(NOTE: Thanks to BBC Home Entertainment for providing a complimentary DVD for review. My opinions are my own)
Historically, the Doctor Who story The Tenth Planet is renowned for introducing the concept of regeneration - the changing of one actor over to another. So on that level, the story is worth a cursory watch, but the new two DVD release of The Tenth Planet on DVD is a must-own, if only because of some of the historical material presented.

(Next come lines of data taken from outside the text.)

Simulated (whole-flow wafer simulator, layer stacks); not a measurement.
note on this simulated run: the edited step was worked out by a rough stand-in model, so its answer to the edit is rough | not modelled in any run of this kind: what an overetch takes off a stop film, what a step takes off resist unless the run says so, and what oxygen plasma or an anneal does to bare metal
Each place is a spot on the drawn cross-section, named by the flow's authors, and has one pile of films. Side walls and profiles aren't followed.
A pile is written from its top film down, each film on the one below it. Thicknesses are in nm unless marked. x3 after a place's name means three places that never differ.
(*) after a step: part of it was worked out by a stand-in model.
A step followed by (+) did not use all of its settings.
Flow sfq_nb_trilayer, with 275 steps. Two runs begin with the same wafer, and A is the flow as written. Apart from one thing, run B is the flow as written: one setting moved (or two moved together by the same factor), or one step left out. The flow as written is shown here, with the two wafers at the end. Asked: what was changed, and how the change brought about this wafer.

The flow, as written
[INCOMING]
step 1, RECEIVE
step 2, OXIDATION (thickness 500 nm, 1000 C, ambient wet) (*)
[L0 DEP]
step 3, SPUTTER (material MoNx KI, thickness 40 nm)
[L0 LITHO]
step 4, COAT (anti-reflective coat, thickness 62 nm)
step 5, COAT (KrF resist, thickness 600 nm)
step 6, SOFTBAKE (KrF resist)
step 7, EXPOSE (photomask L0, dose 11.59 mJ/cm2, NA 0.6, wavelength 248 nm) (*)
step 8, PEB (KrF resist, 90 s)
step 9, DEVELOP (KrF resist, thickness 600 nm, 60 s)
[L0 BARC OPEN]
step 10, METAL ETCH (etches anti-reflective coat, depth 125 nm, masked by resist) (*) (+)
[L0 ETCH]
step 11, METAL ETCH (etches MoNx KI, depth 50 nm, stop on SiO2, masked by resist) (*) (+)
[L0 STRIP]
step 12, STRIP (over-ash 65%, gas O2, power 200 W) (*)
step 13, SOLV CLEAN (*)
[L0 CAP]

In terms of actual story, The Tenth Planet is....well, it's not the story you think it is. Although it does debut the Cybermen, the bulk of the story concerns efforts to rescue two different space missions. (The Cybermen just happen to be a complicating factor). Add in production issues (including Hartnell growing sick for episode 3), the story tends to weaken. It isn't until the last ten minutes - ironically, the first "regeneration" (although it isn't called that in the episodes) - that the story ultimately redeems itself.
The other factor is that, like many classic Doctor Who episodes, The Tenth Planet has one episode missing from the BBC archives. Thankfully, the disc provides two options: an animated version of episode four as well as the picture-and-text reconstruction taken from the initial VHS release. As I've discussed previously, I'm not a fan of the picture-and-text style of reconstruction, and the animated version works...but the style (with more of an anime influence - think Reign of Terror) can be a bit off-putting at times, and it feels as if the animators were pushing the limit. (Plus, you can see that they used the same shot from An Unearthly Child several times as a fill-in). With the recently discovered The Enemy of the World or The Web of Fear (and yes, one of these days I hope to watch and review), hope always springs eternal....
But what makes this disc a must-own is some of the historical material - the obligatory making-of featurette on Disc 1 provides plenty of insight into not only how this episode was made (including the technical aspects of the regeneration), but into some of the politics of production, including working with William Hartnell. A three-minute interview with Hartnell, taken when he starred in a pantomime right after Doctor Who, leads off disc two. Although way too brief, it does provide a glimpse into Hartnell's mind set, and suggests that perhaps he needed to leave the role. Some other featurettes - focusing on the psychology of companions, the role of the male companion, and the idea of a "golden age" of Doctor Who - help round out disc two, and help provide greater value for the set.
Encouraging people to purchase a lackluster story seems counterproductive, but The Tenth Planet remains a critical piece of Who mythology. Yesterday's DVD release is more historically important than merely another story....and for that reason, Doctor Who: The Tenth Planet on DVD is a must-own.